Arming ourselves with two guns and a rifle, we scoured the Fiord for many miles round. No sooner did we fire at one seal that rose on the gig's bow, than another would poke his rat-like head above the water, at the stern, and a third and fourth on either beam. The report of our guns was incessant; and the multitudes of crows, wild geese, ducks, eagles, and gulls that croaked, and screamed, and whirled about above our heads, to hear the echoes rattling among their silent fastnesses, were incalculable.

Our seal-hunts, however, were most entertaining, and the excitement relaxed not for an instant. The seal dives as soon as it is fired at, or alarmed; but cannot remain for a prolonged period under water, nature making it compulsory that the animal should ascend to the surface for respiration. Having selected a particular seal, that appeared nearly as large as a sheep, we were determined, by dint of perseverance, to hunt it down. We divided our force in such a manner, that, rise where the animal would, one of us must immediately see it; for R—— took the starboard side of the gig, P—— went to port, and I stood at the stern, while the two sailors, one being a crack shot, kept watch a-head. None of us spoke; for the seal is as quick of hearing as of sight, and timid to a proverb; but it was arranged, that, whoever saw it first was to fire. We kept the boat broadside on, that is to say, her bow and stern faced either shore, and her two sides swept, up and down, the entire length of the Fiord. Regardless of myriads of gulls that flew close round our heads, screaming angrily, we abated not in attention to the water; and watched with straining eyes for the score of bubbles that usually precede the rising of a seal; and the water being brilliant and smooth as a looking-glass, they could not escape notice.

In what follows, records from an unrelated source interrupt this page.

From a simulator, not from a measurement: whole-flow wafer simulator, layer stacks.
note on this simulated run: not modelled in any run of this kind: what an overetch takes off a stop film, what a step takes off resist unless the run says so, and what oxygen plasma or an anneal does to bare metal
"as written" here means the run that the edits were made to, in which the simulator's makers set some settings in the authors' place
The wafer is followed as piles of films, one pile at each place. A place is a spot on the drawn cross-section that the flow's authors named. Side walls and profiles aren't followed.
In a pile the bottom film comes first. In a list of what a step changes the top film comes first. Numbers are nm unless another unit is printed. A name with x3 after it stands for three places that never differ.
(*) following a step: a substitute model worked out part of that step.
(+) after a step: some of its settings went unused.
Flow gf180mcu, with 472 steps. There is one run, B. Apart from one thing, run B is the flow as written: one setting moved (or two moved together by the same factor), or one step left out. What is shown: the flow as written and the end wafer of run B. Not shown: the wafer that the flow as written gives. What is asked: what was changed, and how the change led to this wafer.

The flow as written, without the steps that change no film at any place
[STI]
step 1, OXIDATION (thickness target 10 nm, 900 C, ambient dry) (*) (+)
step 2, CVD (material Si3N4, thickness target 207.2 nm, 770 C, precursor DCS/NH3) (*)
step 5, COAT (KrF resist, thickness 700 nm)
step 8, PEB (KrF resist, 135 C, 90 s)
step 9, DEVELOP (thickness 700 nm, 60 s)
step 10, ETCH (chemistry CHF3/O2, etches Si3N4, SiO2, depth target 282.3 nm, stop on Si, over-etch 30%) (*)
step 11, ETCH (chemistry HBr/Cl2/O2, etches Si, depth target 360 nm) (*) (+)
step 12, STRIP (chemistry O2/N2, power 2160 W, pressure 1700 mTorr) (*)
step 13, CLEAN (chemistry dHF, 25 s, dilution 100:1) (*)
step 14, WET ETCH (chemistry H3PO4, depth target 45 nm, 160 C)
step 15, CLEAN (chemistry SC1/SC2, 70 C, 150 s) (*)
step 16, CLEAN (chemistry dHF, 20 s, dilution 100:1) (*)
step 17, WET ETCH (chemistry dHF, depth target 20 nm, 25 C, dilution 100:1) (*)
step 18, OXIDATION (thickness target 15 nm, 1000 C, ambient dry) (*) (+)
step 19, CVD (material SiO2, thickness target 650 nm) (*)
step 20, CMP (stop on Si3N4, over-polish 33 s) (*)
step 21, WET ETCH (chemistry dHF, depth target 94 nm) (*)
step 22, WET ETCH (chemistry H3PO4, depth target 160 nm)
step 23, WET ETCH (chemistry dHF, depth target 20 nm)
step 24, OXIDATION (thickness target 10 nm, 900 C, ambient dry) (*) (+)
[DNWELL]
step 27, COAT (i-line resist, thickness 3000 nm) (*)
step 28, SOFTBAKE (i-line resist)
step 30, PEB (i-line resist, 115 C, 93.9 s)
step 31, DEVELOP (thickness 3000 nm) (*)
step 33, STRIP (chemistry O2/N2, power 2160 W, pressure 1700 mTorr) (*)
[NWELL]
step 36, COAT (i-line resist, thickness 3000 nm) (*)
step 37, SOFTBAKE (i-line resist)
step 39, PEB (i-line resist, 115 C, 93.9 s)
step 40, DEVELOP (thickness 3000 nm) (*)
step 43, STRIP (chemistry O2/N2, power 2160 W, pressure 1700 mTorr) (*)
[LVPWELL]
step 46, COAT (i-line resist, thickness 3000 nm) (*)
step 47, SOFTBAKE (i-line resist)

Up came a sleek head not twenty yards from me, and down it went again, just in time before my rifle ball struck the eddying water; and at the same instant both barrels of R——'s gun, discharged one after another, made the drum of my ear ring.

"Two of them," he murmured. P—— and the sailor fired almost immediately; but the seals were too quick for them. As fast as we could load, these creatures kept rising around us; and they only seemed to dive in order to spread the tidings below amongst their friends, for they increased in numbers at each emersion. After firing a great quantity of shot and powder to little purpose, we were making up our minds to attack a rock covered with gulls, when a large seal rose within reach of our oars, but sunk again the moment it discovered our propinquity. In a few minutes afterwards, it bounced, head first, to the top of the water, five-and-twenty or thirty yards from the boat; and R—— and I having granted P—— the preference of first shot, he gave the seal's full face the fuller benefit of a double charge of duck-shot. We never saw the seal again, although we loitered about the spot for an hour in the hope of finding its carcass. The cockswain persuaded us that the seal was dead to a certainty; but that P—— had stowed such a locker of shot in its head, it was too heavy to float.

The rock, moving like a huge living mass, being so thickly covered with gulls, now attracted our attention; but we did not purpose to destroy them for the mere sake of slaughter; for R—— had bought a couple of young eagles a few days before, and it was necessary to procure food for them.

"Let's pull to the rock," observed R——, "and see what we can do there."

"I assent," said P——; "but we had better pull round to leeward, and take them by surprise. What do you say, cockswain?"

"Yes, your Honour," replied the man, "we shall never be able to near them as we pull now. Give the rock a wide berth, and get under the lee, as your honour says."

"Pull away, then," said R——, to the two sailors; "but don't make a row with your oars in the water."

The cockswain kept his eye on the rock, and, every now and then, hinted to me the course I should steer; for I had taken the tiller.

"Port a little, your Honour," he said, in a voice hardly above a whisper. The gig obeyed her helm instantly. We gradually came near to the rock; and passing abreast of it, we could see the gulls basking in the hot sun; some, standing on one leg, having the other drawn up under the wing, and looking apathetically at us, while others arranged the feathers of their tails, or breasts, with their bills, much after the same fashion as ducks do, when they have been swimming in ponds, or dabbling in puddles.

"Put your helm to starboard, your Honour," said the cockswain to me in a quiet voice, "and bring her head right round."

I did as desired; and the men pulling noiselessly, the boat glided towards the rock, like a needle to a magnet. The gulls had all clustered to windward, and not one could be seen to leeward.

"I have no shot," I observed to R——, who sat just before me; "but only balls."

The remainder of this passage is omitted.